ContinuumIO / elm

Phase I & part of Phase II of NASA SBIR - Parallel Machine Learning on Satellite Data
http://ensemble-learning-models.readthedocs.io
43 stars 27 forks source link

Add (optional) dependency on earth-env conda package #147

Closed gbrener closed 7 years ago

gbrener commented 7 years ago

Once earth-env is consolidated (via https://github.com/ContinuumIO/earth-env/issues/6) and packaged, add it as an optional dependency for elm.

PeterDSteinberg commented 7 years ago

@gbrener @jbednar Where do we stand on earth-env? My thought was that it was an experimental idea that got us to the earthio package. There is nothing in earth-env's environment files that is not in the conda.recipe for earthio, so my sense is that it is extra tech debt for us at this point to keep earth-env around and perhaps cognitive burden to the new user. Can I close this issue?

PeterDSteinberg commented 7 years ago

Well looks like I just closed it - fingers moving too fast. Reopen if needed.

gbrener commented 7 years ago

Ah, yeah I agree with your previous comment. I think it's safe to keep it closed - I had a flawed understanding of the long-term plan when I opened it.

jbednar commented 7 years ago

If anything, earth-env could become EarthIO/examples/environment.yml. It's actually a copy of datashader/examples/environment.yml, and for now at least that file can form the suggested environment for our earth-related work, since it's required for the datashader examples to run.

PeterDSteinberg commented 7 years ago

I agree it's nice to have an environment.yml file equivalent of a conda.recipe, but my experience is that over time, people/I forget to edit requirements in both places, resulting in heterogeneous developer and user envs. If we have it also in datashader/examples then that's three places we would probably like to stay consistent. Is three places too much? One idea would be to keep it in earthio as an environment.yml, then on earthio CI builds have it anaconda upload the environment and tell datashader users to install the env from anaconda.org. On the other hand it could be simpler to just keep it triplicated for the time being, making a note in the developer release docs for each package that the env specs in those places need to stay consistent. Once earthio stabilizes at some point ca. 6 to 12 months from now, I think we could just tell people to install earthio if they want to do datashader/examples, but I don't want to indirectly break datashader/examples while we go through churn on earthio.

jbednar commented 7 years ago

I don't think the env specs in those places need to stay consistent, they just need to work. A good environment specification must be in datashader/examples/environment.yml, because that's how we tell the users to run the examples; I'm not comfortable depending on some external library for that (particularly not EarthIO, because datashader is in no way earth-specific).

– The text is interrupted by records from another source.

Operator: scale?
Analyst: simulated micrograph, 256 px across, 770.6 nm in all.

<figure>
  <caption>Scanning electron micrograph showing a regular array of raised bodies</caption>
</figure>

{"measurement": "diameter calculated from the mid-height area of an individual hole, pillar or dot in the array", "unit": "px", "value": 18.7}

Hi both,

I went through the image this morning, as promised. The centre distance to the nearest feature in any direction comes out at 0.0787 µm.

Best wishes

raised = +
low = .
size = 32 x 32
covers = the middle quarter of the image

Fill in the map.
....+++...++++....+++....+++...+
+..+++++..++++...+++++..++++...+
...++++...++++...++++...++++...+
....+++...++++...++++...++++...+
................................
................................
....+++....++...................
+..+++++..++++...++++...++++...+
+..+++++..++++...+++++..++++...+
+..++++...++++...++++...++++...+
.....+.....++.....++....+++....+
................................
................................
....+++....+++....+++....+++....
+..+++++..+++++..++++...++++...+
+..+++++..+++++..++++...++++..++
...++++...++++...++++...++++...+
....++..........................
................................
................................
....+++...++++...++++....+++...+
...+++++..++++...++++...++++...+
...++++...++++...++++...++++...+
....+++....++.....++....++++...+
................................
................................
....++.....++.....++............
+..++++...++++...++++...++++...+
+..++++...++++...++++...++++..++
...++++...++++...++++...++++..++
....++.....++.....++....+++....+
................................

Also, datashader's environment.yml has no relation to datashader's conda recipe, because the examples need tons of external libraries that are not required for datashader itself, and conversely the environment.yml does not (need not) include anything in datashader's conda recipe (since those will already get installed by installing datashader itself). I'd argue the same for EarthIO -- its conda recipe should only include the libraries actually used by EarthIO itself, not any other convenience or extra libraries used in notebooks, etc. And then if datashader's environment.yml already includes what's needed for EarthIO's examples, then great, but if not, then EarthIO can have a separate environment.yml (or you can sneak an example into Datashader to force datashader's environment.yml to be sufficient. :-)